Question

Demonstrate how the discounted asset price can be a martingale under an equivalent martingale measure Q.

Answer 1

In the mathematical modeling of discounted asset-price processes in frictionless financial markets, martingales play a central role. The main reason is the celebrated general version of the Fundamental Theorem of Asset Pricing (FTAP) , is the powerful tool of stochastic integration with respect to general predictable integrands, that martingales are exactly tailored for, played a crucial role. The FTAP connects the economical notion of No Free Lunch with Vanishing Risk (NFLVR) with the mathematical concept of existence of an Equivalent Martingale Measure (EMM), i.e., an auxiliary probability, equivalent to the original (in the sense that they have the same impossibility events), that makes the discounted asset-price processes have some kind of martingale property. For the above approach to work one has to utilize stochastic integration using general predictable integrands, which translates to allowing for continuous-time trading in the market. Even though continuous-time trading is of vast theoretical importance, in practice it is only an ideal approximation; the only feasible way of trading is via simple, i.e., combinations of buy-and-hold, strategies.
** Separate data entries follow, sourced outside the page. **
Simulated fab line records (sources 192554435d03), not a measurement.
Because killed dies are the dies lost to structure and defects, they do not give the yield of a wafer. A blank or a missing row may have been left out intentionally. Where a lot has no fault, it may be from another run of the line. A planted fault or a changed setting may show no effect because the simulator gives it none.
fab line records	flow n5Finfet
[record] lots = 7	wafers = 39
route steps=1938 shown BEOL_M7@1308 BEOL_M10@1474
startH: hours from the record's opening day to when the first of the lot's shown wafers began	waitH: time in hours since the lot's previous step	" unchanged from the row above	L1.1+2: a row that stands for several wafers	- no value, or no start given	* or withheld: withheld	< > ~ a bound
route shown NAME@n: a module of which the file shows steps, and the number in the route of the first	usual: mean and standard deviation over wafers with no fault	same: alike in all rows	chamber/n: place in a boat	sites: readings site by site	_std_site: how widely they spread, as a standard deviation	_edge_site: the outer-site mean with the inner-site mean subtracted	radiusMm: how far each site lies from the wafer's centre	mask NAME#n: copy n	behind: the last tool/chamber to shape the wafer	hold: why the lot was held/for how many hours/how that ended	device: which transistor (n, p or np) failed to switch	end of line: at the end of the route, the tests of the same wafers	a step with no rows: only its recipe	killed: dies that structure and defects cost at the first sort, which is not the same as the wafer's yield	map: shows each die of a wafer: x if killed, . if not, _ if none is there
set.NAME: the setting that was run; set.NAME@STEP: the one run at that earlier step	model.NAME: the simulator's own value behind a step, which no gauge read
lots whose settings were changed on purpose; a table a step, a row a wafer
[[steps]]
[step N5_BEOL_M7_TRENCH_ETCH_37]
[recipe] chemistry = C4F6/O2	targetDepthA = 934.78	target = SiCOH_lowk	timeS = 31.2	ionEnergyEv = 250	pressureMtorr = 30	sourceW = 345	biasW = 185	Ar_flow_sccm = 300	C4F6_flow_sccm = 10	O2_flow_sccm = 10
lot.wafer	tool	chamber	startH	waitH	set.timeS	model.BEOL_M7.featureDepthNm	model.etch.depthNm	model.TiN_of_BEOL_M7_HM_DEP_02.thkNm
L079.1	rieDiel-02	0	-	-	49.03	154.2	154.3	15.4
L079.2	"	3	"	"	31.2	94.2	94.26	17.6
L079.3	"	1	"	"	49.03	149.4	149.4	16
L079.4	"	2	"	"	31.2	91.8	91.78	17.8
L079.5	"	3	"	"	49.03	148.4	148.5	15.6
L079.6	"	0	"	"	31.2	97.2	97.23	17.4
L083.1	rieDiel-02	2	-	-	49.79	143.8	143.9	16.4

Recently, it has been argued that existence of an EMM is not necessary for viability of the market. Even in cases where classical arbitrage opportunities are present in the market, credit constraints will not allow for the arbitrage to be scaled to any desired degree. It is rather the existence of a strictly positive supermartingale deflator, a concept weaker than existence of an EMM, that allows for a consistent theory to be developed.